This article was originally published on ETFTrends.com.
South Africa country-specific exchange traded funds have fallen behind global markets, but an improving political environment may be the catalyst needed to turn the economy around.
Year-to-date, the iShares MSCI South Africa ETF (EZA) rose 3.0% and Franklin FTSE South Africa ETF (FLZA) added 2.7%. South Africa ETFs were previously among the worst performers as the economy suffered from contractions, along with the general risk-off attitude in 2018.
However, Oliver Bell money manager at T. Rowe Price Group Inc., argued that South African President Cyril Ramaphosa, whom just came off an electoral win, will help turn the tide after “a decade low” for investor sentiment and economic stability amid rampant political corruption, Bloomberg reports.

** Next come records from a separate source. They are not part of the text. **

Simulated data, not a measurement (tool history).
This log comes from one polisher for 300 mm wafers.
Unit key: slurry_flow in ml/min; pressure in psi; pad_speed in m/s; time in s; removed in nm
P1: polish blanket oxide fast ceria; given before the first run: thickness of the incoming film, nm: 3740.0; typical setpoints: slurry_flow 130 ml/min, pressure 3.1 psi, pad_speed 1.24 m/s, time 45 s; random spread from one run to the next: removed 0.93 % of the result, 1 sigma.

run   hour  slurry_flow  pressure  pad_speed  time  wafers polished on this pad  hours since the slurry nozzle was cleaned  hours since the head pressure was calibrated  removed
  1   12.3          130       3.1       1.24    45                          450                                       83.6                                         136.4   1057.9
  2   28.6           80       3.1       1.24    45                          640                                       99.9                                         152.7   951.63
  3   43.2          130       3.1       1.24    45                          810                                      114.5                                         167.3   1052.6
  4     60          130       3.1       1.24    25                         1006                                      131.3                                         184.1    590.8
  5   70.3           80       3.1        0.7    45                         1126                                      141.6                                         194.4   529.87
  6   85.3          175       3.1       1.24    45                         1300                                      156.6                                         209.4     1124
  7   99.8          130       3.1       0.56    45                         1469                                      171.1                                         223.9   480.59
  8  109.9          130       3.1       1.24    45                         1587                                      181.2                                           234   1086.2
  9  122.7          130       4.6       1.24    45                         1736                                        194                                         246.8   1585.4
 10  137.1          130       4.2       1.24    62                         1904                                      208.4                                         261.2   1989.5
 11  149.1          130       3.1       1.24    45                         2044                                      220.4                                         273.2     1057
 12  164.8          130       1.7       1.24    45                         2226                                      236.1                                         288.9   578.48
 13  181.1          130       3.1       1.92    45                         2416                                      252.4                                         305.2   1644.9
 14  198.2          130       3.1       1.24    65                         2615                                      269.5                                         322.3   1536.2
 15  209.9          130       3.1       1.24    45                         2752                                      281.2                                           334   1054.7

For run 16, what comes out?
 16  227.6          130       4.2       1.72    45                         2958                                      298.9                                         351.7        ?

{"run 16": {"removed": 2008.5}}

“I’m very overweight,” Bell told Bloomberg. “It’s set up where if you can surprise positively -- sort out Eskom, put corrupt people in prison and drive a reform agenda - there could be quite a big upswing there.”
Bell believed that South Africa bulls could enjoy a big outperformance considering that domestic funds are largely invested outside the emerging market and most foreign investors remain underweight. The money manager also saw value in all sectors tied to South Africa's domestic economy, notably banks, retail and domestic industrial companies.
“We feel the time is approaching where international equities should start outperforming U.S. equities,” Bell added.
The U.S. dollar strength has been supported by an interest rate differential between the U.S. and the rest of the world. If the Federal Reserve cuts rates and U.S. does not fall into recession, the international market outlook could immediately change.
South African stocks, along with the rest of the emerging markets, have suffered from a stronger U.S. dollar as the returns were lowered when converting from local currencies back to USD. Meanwhile, the specter of a slowdown, especially brought on by trade concerns, dragged on risk sentiment across the board and hit the riskier emerging segment particularly hard.